So it's all over then, for this most feted of Golden Generations. Yet the most humbling aspect of England's World Cup dumping by Germany was not necessarily a feeling of unfulfilled promise but of a genuine gulf in technique and inventiveness. Was the core of of this England side ever equipped to furnish the dreams of so many?

It should be lost on nobody with even a passing interest in the development of England's footballing talent that four of Joachim Loew's first XI in Bloemfontein had also started in Malmo almost exactly a year previously, when Germany's youngsters hammered their English counterparts 4-0 to lift the 2009 European Under-21 Championship.

Significantly, two of Germany's impressive young midfield in South Africa, Sami Khedira and England's tormentor-in-chief Mesut Oezil, were among them.

Oezil had created the opener in Malmo before scoring the second, and stepped up effortlessly to run the show for the seniors this year. The cream of England's Champions League regulars, even with partial immunity granted to the admirable and persistent Frank Lampard, were pedestrian by comparison.

The alarm bells were ringing long before John Terry's frankly alarming admission in the build-up to the final group game with Slovenia that club-mate Joe Cole and Wayne Rooney were "the only two in the side who can really open things up and be the key to breaking down defences".
 
Cole is worth evoking in this context. He is fairly blameless for this latest World Cup failure, having had little chance to influence proceedings in the tournament.

The soon-to-be ex-Chelsea midfielder got an 18-minute turn at the end of the Slovenia match, followed by a 63rd-minute entrance against the Germans, with England trailing and threatening to create little outside the staple of set-pieces, where Lampard and company hoped to prey on the oft-uncertain handling of young Manuel Neuer.

Cole again saw far too little of the ball, stranded on the right side of midfield with a clear vacuum existing in England's centre.


In the running | But Joe Cole's involvement at World Cup 2010 was limited

Speaking after the game, Cole swiftly turned his attention to his next move at club level. "Wherever I go, it'll be a footballing decision," he told reporters. "I want to play in a more central position and I want a manager who has faith in me. And I'm talking about club football here."

It was necessary to make the distinction. In recent months the former West Ham man has talked passionately about his love of representing his country, and betrayed not a little pride about his past performances for England, as he has every right to do. He feels more at home, he has said, with the "tempo" of the international game.  

He has had to fight tooth and nail to bring that influence to bear, and successive England regimes have struggled to take the leap of faith to accomodate him, especially in his preferred central position, where Cole feels he could pull the strings more adroitly.

For the roots of this, we should go back to March 2002, and the friendly with Italy at Elland Road, Leeds, as England prepared for their first World Cup under the guidance of Sven-Goran Eriksson.

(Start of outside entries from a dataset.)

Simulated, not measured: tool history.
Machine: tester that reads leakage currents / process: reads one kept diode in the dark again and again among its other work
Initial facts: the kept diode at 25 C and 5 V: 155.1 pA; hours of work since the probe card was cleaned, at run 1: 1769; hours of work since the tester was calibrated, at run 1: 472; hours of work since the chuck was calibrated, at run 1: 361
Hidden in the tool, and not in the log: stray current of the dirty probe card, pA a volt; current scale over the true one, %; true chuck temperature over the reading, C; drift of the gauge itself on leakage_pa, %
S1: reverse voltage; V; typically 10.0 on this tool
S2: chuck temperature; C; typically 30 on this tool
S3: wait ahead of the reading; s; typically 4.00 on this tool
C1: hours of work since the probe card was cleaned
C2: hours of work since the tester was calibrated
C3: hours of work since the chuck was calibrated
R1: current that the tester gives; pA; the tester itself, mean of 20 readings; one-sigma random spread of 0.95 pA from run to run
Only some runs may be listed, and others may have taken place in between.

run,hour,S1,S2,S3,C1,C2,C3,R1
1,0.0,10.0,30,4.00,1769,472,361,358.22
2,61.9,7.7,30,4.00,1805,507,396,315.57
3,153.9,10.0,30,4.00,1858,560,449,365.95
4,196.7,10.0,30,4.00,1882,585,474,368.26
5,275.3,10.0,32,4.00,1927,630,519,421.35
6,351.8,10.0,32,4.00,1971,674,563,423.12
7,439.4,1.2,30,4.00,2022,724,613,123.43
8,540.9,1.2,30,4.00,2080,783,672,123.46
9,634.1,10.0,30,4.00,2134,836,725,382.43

Winning his third cap, it was the then 20-year-old Cole's loss of possession in his own half that led directly to Vincenzo Montella's equaliser for the visitors.

Eriksson talked post-match about Cole needing to learn when to play and when to pass, but he would barely ever again grace a central midfield area for his country to display what he might have learned.

He would not start a competitive international until the World Cup qualifier with Northern Ireland at Old Trafford three years later, when he opened the scoring in a 4-0 win.

It's easy to square Cole's problems - and the general dearth of midfield creators - with England's traditionally deep mistrust of flair players, which notably blighted Glenn Hoddle's international career. For many, it still defies belief that one of the most gifted players to ever pull on an England shirt finished his career with a mere 53 caps.

Hoddle's coach at Monaco, Arsene Wenger, felt he was misunderstood, and Michel Platini famously lamented that Hoddle would have won three times as many international caps had he been born French.

Maybe Cole should have had the adventure to try his hand abroad, where his technique and vision would have been more appreciated, and thus developed. Instead, Jose Mourinho - the coach credited with making him a viable option for England - chided him in his early days at Stamford Bridge for not putting in the hard yards, and arguably took much of the joy from Cole's game, restricting him to wide areas.

All these things only tell us that England doesn't produce creative midfield talent - that Cole and Hoddle have been problems for the national team to solve, rather than gifts to be exploited -  but not necessarily why.

The initial wake-up call that England were not tactically and technically world leaders came almost 60 years ago, when Hungary's Mighty Magyars became the first team from outside the British Isles to win at Wembley in 1953.

The World Cup win of 1966 refuelled English notions of superiority, just as in modern times the rampant commercial success of the Premier League - and the domination of the latter stages of the now-Champions League by its biggest clubs - has allowed the FA to continue to bury its head in the sand about the problems relating to player development.

It is only recently that Sir Trevor Brooking, now the FA's director of football development, has ceased to be dismissed as a joyless crank, warning about the non-production of technically - as well as physically - adept players for the national team. It is high time that Brooking's role was given some teeth.

The inflexibility of the current crop, and especially its midfield, has been underlined by its incredible over-reliance on Gareth Barry, for whom Fabio Capello extended deadline after fitness deadline to enable him to join up with the squad. Barry fulfills a key role in Capello's system, acting as not just a defensive shield but as a means of passing the ball out from the back.


Worth the fitness fight? | Reliance on Barry has exposed England's inflexibility

He inexplicably escaped criticism for his poor distribution in the win over Slovenia, a flawed team performance that benefitted from flattering comparison next to the previous Friday's farrago against Algeria.

This was a tacit acknowledgment of a lack of alternatives, something that cannot been pinned on Capello, whatever one makes of his sometimes-baffling squad choices and tactical plans of the past month to six weeks. The one viable substitute, had he been fit, would have been Owen Hargreaves - a player whose own footballing skillset was formed in Canada and Germany.

In a match report of last summer's European Under-21 Championship final, The Daily Telegraph's Henry Winter wrote the following. "Germany’s No 10 ran the game," he said. "England’s No 10 ran around. Mark Noble is an honest, hard-working pro, but he lacks the technical expertise or vision of Oezil."

When put in this context, it is not difficult to see why Premier League fans jealously raise their eyebrows at the sight of Arsenal's Cesc Fabregas warming the bench for his native Spain.

After the failure to qualify for Euro 2008, the FA promised 'root-and-branch' reform of the system, but even at this comparatively early stage, how much has it really delivered?

Capello is a great coach, but one who can only work with the tools provided. There can be little confidence that the shed is going to be restocked any time in the near future.